I drew this diagram to express my current understanding:



Excellent diagram :-) And of course, on the second host there will be a lv:drbd1 as well.

Actually for drbd instances, ganeti creates two LVs: one for the actual instance data, and one for the DRBD metadata (which tracks the synchronization state of that replicated pair). The latter is always a small fixed size, 128MB I think.

The command "gnt-node volumes" will list all the LVs on all the nodes, and the instances they are associated with.

 

So Ganeti can use the same volume group as the system and create logical volumes for each instances. Users can choose whether they will use DRBD for that logical volume or not. From above diagram, vm2 will be marked as "DRBD enabled" and could be migrated to another host if it's current host failed, while vm1 and vm3 can still use normal logical volume and won't migrate anywhere in case of host failure.
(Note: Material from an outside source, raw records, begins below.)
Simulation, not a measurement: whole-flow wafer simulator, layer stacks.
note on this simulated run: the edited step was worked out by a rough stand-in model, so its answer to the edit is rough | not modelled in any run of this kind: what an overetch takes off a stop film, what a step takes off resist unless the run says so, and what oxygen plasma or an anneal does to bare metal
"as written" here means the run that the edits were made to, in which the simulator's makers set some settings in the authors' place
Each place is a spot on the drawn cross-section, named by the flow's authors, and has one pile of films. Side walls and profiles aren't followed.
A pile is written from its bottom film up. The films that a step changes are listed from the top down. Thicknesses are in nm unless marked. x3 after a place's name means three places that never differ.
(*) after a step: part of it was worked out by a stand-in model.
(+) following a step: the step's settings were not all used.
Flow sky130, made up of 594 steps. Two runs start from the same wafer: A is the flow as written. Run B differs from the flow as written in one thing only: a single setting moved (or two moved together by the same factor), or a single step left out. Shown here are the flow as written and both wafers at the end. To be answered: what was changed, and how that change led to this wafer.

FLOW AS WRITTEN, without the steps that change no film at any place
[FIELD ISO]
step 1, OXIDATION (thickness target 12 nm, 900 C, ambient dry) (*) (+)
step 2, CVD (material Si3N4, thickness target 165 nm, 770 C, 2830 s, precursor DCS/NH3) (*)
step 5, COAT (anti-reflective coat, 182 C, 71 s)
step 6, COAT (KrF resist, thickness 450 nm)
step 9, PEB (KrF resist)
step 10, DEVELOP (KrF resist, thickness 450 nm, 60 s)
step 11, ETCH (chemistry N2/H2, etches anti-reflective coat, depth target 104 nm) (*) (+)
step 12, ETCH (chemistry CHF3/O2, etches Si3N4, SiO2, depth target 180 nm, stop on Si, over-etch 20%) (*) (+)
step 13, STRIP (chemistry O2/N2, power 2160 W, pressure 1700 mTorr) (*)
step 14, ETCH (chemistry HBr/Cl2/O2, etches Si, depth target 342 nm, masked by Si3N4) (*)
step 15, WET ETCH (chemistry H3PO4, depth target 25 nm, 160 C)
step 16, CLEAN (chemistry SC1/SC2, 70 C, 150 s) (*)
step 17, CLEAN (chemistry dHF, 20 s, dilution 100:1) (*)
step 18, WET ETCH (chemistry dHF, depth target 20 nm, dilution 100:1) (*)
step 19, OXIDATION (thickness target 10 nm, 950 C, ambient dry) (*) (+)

Spot on. When you activate vm2, a drbd device will be created dynamically at both sides, with the master at the side where the instance is running and the slave at the other side. When you live-migrate the VM, the roles are reversed.

Minor point: if you do decide to keep your system LVs in the same volume group as ganeti's LVs, then "gnt-cluster verify" will warn about these foreign LVs, unknown in its database. You can silence these warnings using:

gnt-cluster modify --reserved-lvs=centos/root,centos/swap

(assuming your lvs are called "root" and "swap" respectively, and both in the volume group "centos")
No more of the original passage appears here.